After discussing with Vasco and Per, I think we should do the following...

There are three encodings freeciv uses: local_encoding,
freeciv_encoding, and display_encoding.  The local encoding is
determined by $LANG, and is the encoding gettext translates into. 
printf's should use this encoding.  The freeciv_encoding is used for
storage (including in savegames, rulesets, in memory, and across the
network) of post-translation or untranslated strings (that is, strings
that have already been translated or those that don't need to be); this
should be UTF-8.  display_encoding is that used by the frontend - this
will be UTF-8 for the GTK2 client, UTF-16 for the SDL client, and
(AFAIK) local_encoding for all other clients and the server.

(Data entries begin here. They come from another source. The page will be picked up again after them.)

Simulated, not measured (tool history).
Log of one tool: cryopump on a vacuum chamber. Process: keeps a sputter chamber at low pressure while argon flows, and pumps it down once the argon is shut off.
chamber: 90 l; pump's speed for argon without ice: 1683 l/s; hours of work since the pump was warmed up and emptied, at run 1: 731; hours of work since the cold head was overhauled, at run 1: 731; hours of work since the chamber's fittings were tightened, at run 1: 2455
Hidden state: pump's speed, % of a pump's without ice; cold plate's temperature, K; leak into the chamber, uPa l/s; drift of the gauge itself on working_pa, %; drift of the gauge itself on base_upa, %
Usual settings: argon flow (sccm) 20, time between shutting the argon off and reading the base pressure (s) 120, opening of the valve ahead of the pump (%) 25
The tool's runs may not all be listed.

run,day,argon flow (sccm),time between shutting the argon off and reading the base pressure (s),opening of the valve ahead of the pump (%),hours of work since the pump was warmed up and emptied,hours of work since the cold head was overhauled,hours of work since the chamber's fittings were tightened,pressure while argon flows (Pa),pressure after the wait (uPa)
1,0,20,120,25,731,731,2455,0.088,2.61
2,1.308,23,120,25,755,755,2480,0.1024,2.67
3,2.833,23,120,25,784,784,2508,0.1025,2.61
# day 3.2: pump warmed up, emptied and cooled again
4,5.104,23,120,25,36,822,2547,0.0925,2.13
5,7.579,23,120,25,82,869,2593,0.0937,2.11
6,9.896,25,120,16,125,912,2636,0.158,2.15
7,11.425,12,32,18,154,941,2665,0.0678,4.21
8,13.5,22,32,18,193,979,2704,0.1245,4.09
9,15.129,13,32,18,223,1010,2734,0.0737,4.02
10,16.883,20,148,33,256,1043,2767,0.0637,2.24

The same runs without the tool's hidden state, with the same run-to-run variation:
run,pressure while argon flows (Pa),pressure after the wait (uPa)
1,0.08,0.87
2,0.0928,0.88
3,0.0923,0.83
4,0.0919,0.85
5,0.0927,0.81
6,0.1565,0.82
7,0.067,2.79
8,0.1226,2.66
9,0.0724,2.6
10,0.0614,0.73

We provide conversion function for switching between encodings.  Three
forms of the functions are possible:

  char *xxx_to_xxx_string(char *buf, size_t bufsz, const char *text);
  char *xxx_to_xxx_string_malloc(const char *text);
  char *xxx_to_xxx_string_static(const char *text);

The first one converts the string into the provided buffer (as much of
it as is possible).  The second calls fc_malloc to allocate an
appropriately-sized buffer for the string.  The third one may not be
desirable; this is just a shortcut to place the text into a static
buffer (it saves a few lines at the cost of 512 bytes or so).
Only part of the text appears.